It’s actually all a bit too easy to get outraged by all this: who wants to see a handsome man, a complete innocent, a loving father and husband like Anwar get abused? Sure, it’s a good defense against the idiots who know all about the end of civil liberties in America but dismiss it because, they’re deluded enough to think, “you don’t have to worry if you’re innocent” — Anwar’s story, and many of the real-life tales that inspired it, prove that innocence is no protection. The much harder story, and perhaps one even more vitally necessary, is the one that explains why the guilty deserve their civil rights: but I suppose Rendition would have been an even tougher sell if Anwar looked like Osama Bin Laden and we witnessed him barbecuing and eating white babies and fluffy kittens.
Rendition is a baby step toward waking people up. I can live with that. I can live, too, with the too-easy story of CIA analyst Douglas Freeman (Gyllenhaal: Zodiac, Brokeback Mountain), who observes Anwar’s interrogation in the North African secret prison headed up by Abasi Fawal (Yigal Naor) and may be eventually coming around to decide this is bullshit.
I like much more how the screenplay and direction — by, respectively, Hollywood first-timers Kelley Sane and Gavin Hood (Tsotsi, the first film from South Africa to win an Oscar) — don’t fetishize the suicide bombing that sets the plot in motion, don’t ignore the truth (extraordinary rendition “started under Clinton,” one character says), and don’t overplay the villainy of even the villains, like Meryl Streep’s (Evening, The Devil Wears Prada) CIA honcho; with her clean white house and sleek white suits, she is evil at its most banal. I like how the subplot of Fawal’s teenage daughter (Zineb Oukach) and her unapproved-of boyfriend (Moa Khouas: Lila Says (Lila Dit Ca)) works in a sneaky, satisfying way to highlight the endless cycles of injustice and retribution that fuel so much of the violence we live with (much as The Kingdom does).

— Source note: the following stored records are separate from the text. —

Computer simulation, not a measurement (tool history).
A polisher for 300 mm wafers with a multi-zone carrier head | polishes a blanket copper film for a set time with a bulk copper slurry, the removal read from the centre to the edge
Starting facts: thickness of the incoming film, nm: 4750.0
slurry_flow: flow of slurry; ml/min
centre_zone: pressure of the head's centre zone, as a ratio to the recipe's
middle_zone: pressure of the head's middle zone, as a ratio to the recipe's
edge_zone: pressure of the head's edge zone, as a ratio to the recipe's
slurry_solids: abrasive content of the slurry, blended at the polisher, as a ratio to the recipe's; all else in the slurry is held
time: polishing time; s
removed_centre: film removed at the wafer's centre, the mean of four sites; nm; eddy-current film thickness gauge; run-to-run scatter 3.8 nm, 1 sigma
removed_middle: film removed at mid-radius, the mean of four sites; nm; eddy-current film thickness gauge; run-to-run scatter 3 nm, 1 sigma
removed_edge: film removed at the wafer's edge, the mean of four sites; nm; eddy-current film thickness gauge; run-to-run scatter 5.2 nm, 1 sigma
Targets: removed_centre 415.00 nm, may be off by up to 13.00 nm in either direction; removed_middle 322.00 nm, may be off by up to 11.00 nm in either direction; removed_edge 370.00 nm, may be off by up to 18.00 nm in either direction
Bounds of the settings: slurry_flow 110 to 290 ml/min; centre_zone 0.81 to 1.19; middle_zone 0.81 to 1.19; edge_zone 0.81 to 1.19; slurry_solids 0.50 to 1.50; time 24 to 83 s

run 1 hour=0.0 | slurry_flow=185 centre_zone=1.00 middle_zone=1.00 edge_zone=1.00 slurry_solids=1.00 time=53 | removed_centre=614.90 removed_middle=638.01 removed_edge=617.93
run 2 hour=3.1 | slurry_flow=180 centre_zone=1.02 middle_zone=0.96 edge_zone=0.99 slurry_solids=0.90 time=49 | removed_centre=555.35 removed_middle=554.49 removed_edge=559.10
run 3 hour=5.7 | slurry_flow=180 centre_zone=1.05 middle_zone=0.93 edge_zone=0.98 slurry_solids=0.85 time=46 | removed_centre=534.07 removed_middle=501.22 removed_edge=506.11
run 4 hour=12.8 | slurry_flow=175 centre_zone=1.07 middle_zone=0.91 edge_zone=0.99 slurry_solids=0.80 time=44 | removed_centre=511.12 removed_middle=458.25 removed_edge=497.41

And I like that the most important issues raised are unstated: Do American ideals stop at our borders? Are the politics of compromise valid, and surely there are things about which there can be no compromise? If the “War on Terror” is, clearly, not about preserving and defending American freedom — just the opposite — what is it for, anyway? Isn’t every right our government strips from us — strips from us illegally, even treasonously — in the name of fighting terrorists just another victory for the terrorists?
If it takes a simplistic Hollywood movie to finally get the mainstream American public asking these questions for themselves, I’m all for it.
(Technorati tags: Rendition, Gavin Hood, Reese Witherspoon, Jake Gyllenhaal, Meryl Streep, Omar Metwally)
When you write: “every American should be forced to watch this movie”, I wonder if you see the irony in making such an autocratic statement. Maybe those who resist being ‘forced’ can watch it while strapped to a water-board.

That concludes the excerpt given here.